| Anthony Partners LLC v Mici |
| 2026 NY Slip Op 00003 [245 AD3d 402] |
| January 6, 2026 |
| Appellate Division, First Department |
| Published by New York State Law Reporting Bureau pursuant to Judiciary Law § 431. |
| Anthony Partners LLC, Respondent, v Aleksander Mici et al., Appellants. |
Rocco Vozza, Bronx, for appellants.
Rosenberg & Steinmetz PC, Valley Stream (Rachelle Rosenberg of counsel), for respondent.
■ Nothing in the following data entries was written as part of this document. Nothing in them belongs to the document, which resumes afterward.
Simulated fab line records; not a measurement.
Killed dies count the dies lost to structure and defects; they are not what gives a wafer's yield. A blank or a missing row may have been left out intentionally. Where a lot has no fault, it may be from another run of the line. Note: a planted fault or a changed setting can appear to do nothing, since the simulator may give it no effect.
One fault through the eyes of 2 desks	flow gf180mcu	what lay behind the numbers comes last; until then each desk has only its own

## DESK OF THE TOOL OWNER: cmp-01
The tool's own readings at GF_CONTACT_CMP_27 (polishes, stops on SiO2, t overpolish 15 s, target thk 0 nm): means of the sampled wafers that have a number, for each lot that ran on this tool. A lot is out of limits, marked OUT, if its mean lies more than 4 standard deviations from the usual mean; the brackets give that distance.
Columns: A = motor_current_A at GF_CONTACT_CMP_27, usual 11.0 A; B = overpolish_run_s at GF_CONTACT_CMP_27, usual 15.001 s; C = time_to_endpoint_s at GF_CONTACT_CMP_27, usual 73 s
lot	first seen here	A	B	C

Contempt - Criminal Contempt - Violation of Temporary Restraining Order - Unequivocally and Willfully Disobeyed
Process
- Service of Process
- Overnight Mail
- Multiple Addresses and Email Copy
Order, Supreme Court, Bronx County (Erik L. Gray, J.), entered on or about October 18, 2024, which granted plaintiff's motion to hold defendants in civil and criminal contempt for violating a temporary restraining order, unanimously affirmed, with costs. Appeal from order, same court and Justice, entered on or about September 25, 2024, which granted plaintiff's motion for a declaratory judgment, an assessment of damages, and a preliminary injunction to the extent of issuing the preliminary injunction, unanimously dismissed, without costs, as abandoned.
By order entered on or about August 21, 2024, Supreme Court (Ben R. Barbato, J.), issued a temporary restraining order prohibiting defendants, pending a hearing, from "interfering with and/or removing" a sidewalk shed that plaintiff had installed at the front of the parties' properties. The court directed its order to be served on defendants by "overnight mail" at two addresses in the Bronx. An affidavit of service indicates that on August 22, 2024, the order was sent to those addresses, "enclosed in properly addressed, Federal Express standard overnight envelopes" and "deposited in an official Federal Express depository." Plaintiff's counsel also emailed a copy of the order to defendant Aleksander Mici. Mici concedes that he dismantled the sidewalk shed on August 24, 2024.
Supreme Court providently exercised its discretion in finding defendants in civil and criminal contempt of the August 21, 2024 order. The record shows that defendants were aware of the temporary restraining order, and that Mici unequivocally and willfully disobeyed it (see Matter of McCormick v Axelrod, 59 NY2d 574, 583 [1983], amended 60 NY2d 652 [1983]; Bayamon Steel Processors v Platt, 191 AD2d 249, 249 [1st Dept 1993]). Additionally, defendants' intentional conduct resulted in prejudice to plaintiff (see Bayamon Steel Processors, 191 AD2d at 249).
We reject defendants' argument that Mici did not know about the temporary restraining order when he dismantled the sidewalk shed. The record shows that plaintiff properly served the order on August 22, 2024, by overnight mail, in accordance with Supreme Court's August 21, 2024 order, and we decline to disturb the court's finding of proper service (see Kozel v Kozel, 161 AD3d 699, 700 [1st Dept 2018], lv dismissed 32 NY3d 1089 [2018]; Arrufat v Bhikhi, 101 AD3d 441, 442 [1st Dept 2012]). We also decline to consider evidence submitted by defendants purportedly showing that the overnight mail was not delivered to them, as that evidence is outside the record (see Becker v City of New York, 249 AD2d 96, 98 [1st Dept 1998]). In any event, Mici had actual knowledge of the temporary restraining order, as plaintiff's counsel emailed it to him (see Matter of McCormick, 59 NY2d at 583).
Defendants do not address the merits of the preliminary injunction imposed by the September 2024 order. Therefore, defendants' appeal from that order is deemed abandoned (see De Luca v De Luca, 241 AD3d 1146, 1149 [1st Dept 2025]).
We have considered defendants' remaining contentions and find them unavailing. Concur—Webber, J.P., Friedman, Mendez, Shulman, Hagler, JJ.